How can those who want to advance human dignity claim and use power toward that good end?
I spent two days last week participating in the annual workshop of the Human Dignity and Humiliation Studies (HumanDHS) Network, held at Teachers College of Columbia University in New York. The workshop is a global, transdisciplinary gathering of educators, practitioners, and activists devoted to advancing dignity and ending humiliation in our society.
At the end of the workshop, we stood in a circle, and each person shared a closing thought. When it was my turn to speak, I noted that the term “power” was not invoked often during our two days together, and I suggested that we need to summon our personal and collective power to address the societal challenges highlighted so eloquently by the participants.
I’d like to elaborate on my remarks here.
I submit that those of us who have witnessed excesses of power may be wary or downright fearful of it, and with good reason. All too often, power is exercised by those who use it to hurt others. Consequently, many of us have come to associate power with abuse.

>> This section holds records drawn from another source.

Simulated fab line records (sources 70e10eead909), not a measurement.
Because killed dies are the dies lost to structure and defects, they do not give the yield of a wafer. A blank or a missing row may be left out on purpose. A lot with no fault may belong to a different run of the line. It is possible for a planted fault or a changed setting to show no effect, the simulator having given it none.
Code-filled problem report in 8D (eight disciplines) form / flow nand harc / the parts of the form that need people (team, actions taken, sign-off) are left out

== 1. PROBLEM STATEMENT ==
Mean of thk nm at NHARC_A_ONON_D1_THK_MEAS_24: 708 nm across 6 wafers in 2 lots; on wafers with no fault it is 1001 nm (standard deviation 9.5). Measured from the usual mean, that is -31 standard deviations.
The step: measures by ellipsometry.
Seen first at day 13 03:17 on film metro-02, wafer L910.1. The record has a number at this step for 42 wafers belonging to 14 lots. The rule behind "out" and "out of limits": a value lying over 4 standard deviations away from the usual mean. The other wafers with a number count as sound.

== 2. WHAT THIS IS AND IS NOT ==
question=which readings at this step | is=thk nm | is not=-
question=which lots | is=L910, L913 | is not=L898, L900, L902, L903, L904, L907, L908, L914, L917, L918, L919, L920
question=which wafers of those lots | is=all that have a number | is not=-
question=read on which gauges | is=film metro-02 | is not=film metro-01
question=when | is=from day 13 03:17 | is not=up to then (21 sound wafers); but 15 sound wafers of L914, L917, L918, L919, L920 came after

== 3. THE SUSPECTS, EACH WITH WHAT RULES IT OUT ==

To illustrate, I think this apprehension is why some progressives are uncomfortable with the labor movement. Organized labor is about building collective power and exercising it. On occasion it can misuse that power. So, yes, there are trade-offs when even the most valuable social movements and institutions demonstrate their imperfections. However, without a strong labor movement, the prospects of everyday workers are quite perilous. It’s no coincidence that here in the U.S., we’ve witnessed the simultaneous decline of union membership levels and rise of massive wealth inequalities over the past three decades.
My larger point is that such ambivalence can cause us to cede our own power to make positive change. Perhaps some feel comfortable with the term “empowered,” which is more likely to be invoked at gatherings of social activists. But I think we need to face down the beast. We need to build our individual and collective power, exercise it effectively and judiciously, and keep it in check when we are tempted to use it excessively.
I realize that my comments may sound more like a self-help rap than a call for a better world, but I have long believed that artificial dichotomies between individual change and social change cause us to overlook their interrelatedness. Power can be heady stuff, like holding a live wire. Those committed to advancing human dignity should carefully but decisively embrace it and use it.